Moneyval approves Vatican's financial reforms
European watchdog praises efforts, but says more work to be done12 December, 17:07
The Council of Europe's Moneyval agency, a monitoring group of financial experts, said in a report that it approved of the progress made by the Vatican to bolster financial transparency within its institutions.
"It is clear from this review that much work has been done in a short time to meet most of the Moneyval technical recommendations," said the organization which in July 2012 had been highly critical of the Vatican's financial practices.
However, it added Thursday, the new measures must still be "tested in practice".
That first Moneyval report 18 months ago found problems in seven of 16 "key areas" and made a series of recommendations to the Holy See for improving its financial legislation and practices.
This latest report by Moneyval found that as yet, no formal inspections had been made at the Vatican Bank, officially known as the Institute for Religious Works (IOR), or at the Administration of the Patrimony of the Apostolic See (APSA) to check the effectiveness of the new financial measures.
APSA is responsible for managing the Vatican's real-estate holdings and financial portfolios and earlier this year, came under intense public scrutiny when its head of analytic accounts, Msgr. Nunzio Scarano, was suspended amid allegations he conspired with a former Italian spy and a financial broker to try to secretly repatriate 20 million euros of laundered money from Switzerland to Italy.
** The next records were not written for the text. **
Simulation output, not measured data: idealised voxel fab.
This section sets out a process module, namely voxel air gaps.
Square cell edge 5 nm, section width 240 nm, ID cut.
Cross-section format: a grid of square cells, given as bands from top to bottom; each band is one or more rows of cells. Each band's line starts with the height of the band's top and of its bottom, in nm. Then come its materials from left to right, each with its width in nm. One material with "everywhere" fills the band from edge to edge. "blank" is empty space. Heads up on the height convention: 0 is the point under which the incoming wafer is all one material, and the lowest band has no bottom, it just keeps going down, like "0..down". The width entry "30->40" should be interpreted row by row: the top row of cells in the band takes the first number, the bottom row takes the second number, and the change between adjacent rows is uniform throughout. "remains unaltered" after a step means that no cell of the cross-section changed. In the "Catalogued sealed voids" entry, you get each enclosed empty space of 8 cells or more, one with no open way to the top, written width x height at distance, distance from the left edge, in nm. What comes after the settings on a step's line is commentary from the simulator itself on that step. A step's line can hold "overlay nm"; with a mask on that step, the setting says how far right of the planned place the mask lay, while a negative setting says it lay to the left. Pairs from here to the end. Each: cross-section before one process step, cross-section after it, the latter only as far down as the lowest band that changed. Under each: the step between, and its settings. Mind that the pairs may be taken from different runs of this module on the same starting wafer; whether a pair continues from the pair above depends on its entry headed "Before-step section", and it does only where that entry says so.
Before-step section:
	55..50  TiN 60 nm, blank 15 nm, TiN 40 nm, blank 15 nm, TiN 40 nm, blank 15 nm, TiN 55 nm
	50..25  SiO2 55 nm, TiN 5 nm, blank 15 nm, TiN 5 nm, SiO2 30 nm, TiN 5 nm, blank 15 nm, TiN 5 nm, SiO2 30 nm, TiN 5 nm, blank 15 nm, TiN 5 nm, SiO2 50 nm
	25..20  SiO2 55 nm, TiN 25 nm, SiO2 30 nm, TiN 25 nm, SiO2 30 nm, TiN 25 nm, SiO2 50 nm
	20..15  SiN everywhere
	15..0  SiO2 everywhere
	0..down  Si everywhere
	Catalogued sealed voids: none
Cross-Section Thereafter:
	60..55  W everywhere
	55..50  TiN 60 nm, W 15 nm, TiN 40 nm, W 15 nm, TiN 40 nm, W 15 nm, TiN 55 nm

Investigators are continuing to probe other transactions in accounts that Scarano managed.
Moneyval said that Holy See's Financial Intelligence Authority (FIA), an internal regulator, should perform inspections as soon as possible to see if any customers may be involved in money laundering.
It also suggested the FIA exercise more control over the Vatican Bank which in recent years has come under intense scrutiny in connection with allegations of suspicious activities.
Since his election to the helm of the Catholic Church in March, Pope Francis has taken significant steps to deal with the array of financial scandals surrounding Vatican bodies and the bank.
He signaled his deep interest in change by warning early on that if the bank could not adapt to greater transparency in its operations and adherence to international banking standards, it might even have to be shut down.
In August, Francis issued new regulations at the Holy See in a papal decree known as a Motu Proprio, part of the pope's drive to clean up the Holy See's reputation on financial transparency.
The Vatican followed that by signing an agreement with Italian authorities over the exchange of financial and banking information.
As well, the IOR has opened a website and begun publishing annual reports in a transparency drive.
In October, the Vatican's Pontifical Commission passed new financial laws designed to increase transparency, surveillance and improve regulations to bring them into compliance with international standards including efforts to prevent and fight money-laundering and terror financing.
The new laws will also boost the power and responsibilities of the FIA to fight financial crime as well as providing for a stronger prudential role.
Reforms have also included closing client accounts that were not considered to be consistent with the bank's religious mission, Ernst von Freyberg, president of the Vatican bank, said in a recent report.
It also gives the FIA "the function of prudential supervision over entities habitually engaged in financial activities," in response to a recommendation from Moneyval.